More than 400 children are considered at risk of sexual exploitation in Greater Manchester, council figures have revealed.
The area’s 10 councils list 436 children as being at risk, 165 of whom are subject to police investigations.
It is the first time such figures have been made available.
Stockport MP Ann Coffey said it was “only by gathering this information that we can map out the extent” of the issue.
Ms Coffey, who chairs the all-party parliamentary group for Runaway and Missing Children and Adults, said collation would allow authorities to “develop the kind of interventions that we need to prevent these children being exploited”.
‘Safe and protected’
Children at risk by authority
The number of children currently at risk of being sexually exploited as listed by each Greater Manchester authority:
- Bolton – 32
- Bury – 37
- Manchester – 100
- Oldham – 40
- Rochdale – 54
- Salford – 29
- Stockport – 23
- Trafford – 52
- Tameside – 31
- Wigan – 38
The publishing of the figures, which were obtained by BBC Radio Manchester, follows a number of convictions across the country, including that of nine men in May 2012 who ran a child sex exploitation ring in Rochdale.
The case led to a review of child protection services in the town.
Ms Coffey said there was now a “far greater awareness among agencies about child sex exploitation, but certainly what we were are still not managing to do is communicate with children at an earlier stage about what is happening to them”.

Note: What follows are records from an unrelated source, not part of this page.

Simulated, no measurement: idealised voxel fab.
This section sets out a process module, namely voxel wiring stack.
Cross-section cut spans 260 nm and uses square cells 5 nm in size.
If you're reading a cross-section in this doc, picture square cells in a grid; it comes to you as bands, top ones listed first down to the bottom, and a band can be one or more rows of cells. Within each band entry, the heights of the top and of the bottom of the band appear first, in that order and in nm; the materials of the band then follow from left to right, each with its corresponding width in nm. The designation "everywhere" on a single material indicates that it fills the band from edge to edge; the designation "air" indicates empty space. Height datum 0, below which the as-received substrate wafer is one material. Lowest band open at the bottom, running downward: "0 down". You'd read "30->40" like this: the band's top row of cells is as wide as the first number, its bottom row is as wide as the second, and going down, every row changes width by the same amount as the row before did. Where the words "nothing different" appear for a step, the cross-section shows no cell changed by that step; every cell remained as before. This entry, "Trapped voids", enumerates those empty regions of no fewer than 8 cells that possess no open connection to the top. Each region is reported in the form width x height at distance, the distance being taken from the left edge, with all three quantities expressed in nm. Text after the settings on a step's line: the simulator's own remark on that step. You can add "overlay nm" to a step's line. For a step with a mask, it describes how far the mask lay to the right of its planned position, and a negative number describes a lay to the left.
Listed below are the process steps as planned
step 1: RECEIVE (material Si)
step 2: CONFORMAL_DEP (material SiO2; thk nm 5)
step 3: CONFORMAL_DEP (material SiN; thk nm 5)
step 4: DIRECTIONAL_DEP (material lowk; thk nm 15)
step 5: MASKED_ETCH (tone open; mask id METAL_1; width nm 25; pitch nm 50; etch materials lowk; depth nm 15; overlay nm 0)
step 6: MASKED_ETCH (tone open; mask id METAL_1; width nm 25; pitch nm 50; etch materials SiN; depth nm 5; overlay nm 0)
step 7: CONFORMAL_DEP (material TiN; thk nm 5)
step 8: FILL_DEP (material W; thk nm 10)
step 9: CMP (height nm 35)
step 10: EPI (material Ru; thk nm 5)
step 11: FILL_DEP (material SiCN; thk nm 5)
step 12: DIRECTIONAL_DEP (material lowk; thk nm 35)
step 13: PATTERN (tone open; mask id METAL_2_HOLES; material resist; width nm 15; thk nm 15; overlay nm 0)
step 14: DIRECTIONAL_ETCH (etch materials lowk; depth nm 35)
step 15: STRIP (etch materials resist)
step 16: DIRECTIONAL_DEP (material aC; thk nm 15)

She said that it was not just the job of agencies and local authorities to protect children, it was also the responsibility of the wider public.
“What happens to children is all our business and we all need to be responsible for ensuring that the children in our community are safe and protected,” she said.
Alison Worsley of the children’s charity Barnardo’s said it was “hard to get these figures and understand this problem” as it was often “hidden”.
“Strange as it may seem, young people may not even realise that they are being exploited,” she said.
She added that the charity welcomed the figures and the work that Greater Manchester Police was doing in “actively looking to prevent this problem”.
Assistant Chief Constable Dawn Copley said the issue had become one of the force’s “top priorities, reflected in the multi-agency teams now in place in Rochdale, Manchester, Salford, Tameside, Stockport and Oldham”.
She said the success of the teams in those areas meant the force was “planning to roll them out” across the rest of Greater Manchester.
She added that while there were 165 young people considered at direct risk, all the cases were “continually reviewed and any that meet the police threshold for a potential criminal investigation will be picked up by detectives”.